And then there are all the small, silly inconveniences that come with it—struggling to get a good night's sleep with a nose so stuffy I feel like I’m breathing through a straw, constantly reaching for tissues as I attempt to type one-handed, coughing during class and apologizing for sounding like I’ve smoked a pack a day. This kind of interruption cuts right to my core because I’ve got a million things lined up, and I’m a woman on a mission. The irony isn’t lost on me that I’ll push myself to the brink for my goals, but when it comes to my health, I don’t give it a second thought until I’m forced to.
But maybe that’s the point. As frustrating as this all is, perhaps this cold—or whatever it is—is my body’s way of reminding me to slow down and take care of myself. I’ve realized that in my relentless drive to do more, be more, and achieve more, I sometimes forget that I’m human. Being a go-getter, a woman on a mission, can sometimes mean skipping meals or going hours without a sip of water. I’m so focused on climbing the ladder, on improving myself, that I forget to appreciate who I am right now, at this moment.
This unexpected pause has forced me to take stock. When was the last time I made an effort to rest, to eat well, or to drink enough water? Somewhere along the way, taking care of myself got buried under meetings, deadlines, and goals. I push so hard to move forward that I never pause to just be still, to take care of the one person who’s doing all this hard work: me. This bout of illness is a reminder that I need to care for myself as well as I care for everyone and everything else around me.

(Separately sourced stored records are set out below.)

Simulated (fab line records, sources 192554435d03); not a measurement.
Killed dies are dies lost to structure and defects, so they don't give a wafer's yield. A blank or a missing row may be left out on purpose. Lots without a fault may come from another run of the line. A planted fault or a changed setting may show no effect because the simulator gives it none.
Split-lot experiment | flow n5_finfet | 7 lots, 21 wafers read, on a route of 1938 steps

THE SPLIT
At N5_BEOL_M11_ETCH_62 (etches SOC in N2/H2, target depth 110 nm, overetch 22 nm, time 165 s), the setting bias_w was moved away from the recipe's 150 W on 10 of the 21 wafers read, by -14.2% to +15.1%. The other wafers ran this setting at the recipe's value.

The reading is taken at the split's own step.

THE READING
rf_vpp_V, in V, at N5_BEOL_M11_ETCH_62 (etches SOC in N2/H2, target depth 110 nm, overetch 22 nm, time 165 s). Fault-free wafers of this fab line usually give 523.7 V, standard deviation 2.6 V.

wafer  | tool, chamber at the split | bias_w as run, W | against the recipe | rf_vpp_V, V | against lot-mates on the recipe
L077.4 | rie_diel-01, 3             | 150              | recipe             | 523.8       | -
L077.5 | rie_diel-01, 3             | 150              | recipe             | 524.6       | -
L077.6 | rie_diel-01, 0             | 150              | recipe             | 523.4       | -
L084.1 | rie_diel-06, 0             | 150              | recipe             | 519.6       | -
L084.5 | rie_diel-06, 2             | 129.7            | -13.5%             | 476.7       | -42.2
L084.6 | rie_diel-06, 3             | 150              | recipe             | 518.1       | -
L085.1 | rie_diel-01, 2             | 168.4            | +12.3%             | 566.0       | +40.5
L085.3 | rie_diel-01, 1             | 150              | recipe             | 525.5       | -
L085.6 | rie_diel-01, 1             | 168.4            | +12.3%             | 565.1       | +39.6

In a strange way, being sick has reconnected me with my own humanity. It’s humbling to realize that, as much as I want to keep going without stopping, my body needs me to listen to it. Perhaps I’ve taken for granted that I can keep pushing myself indefinitely, but it’s clear that even the strongest, most determined person has limits. So, while I may still hate being sick, I’m learning to appreciate it as my body’s way of saying, “Hey, slow down. You’re human, too.” This may be a setback, but it’s also a reminder to nurture the person I am today, not just the person I’m striving to be.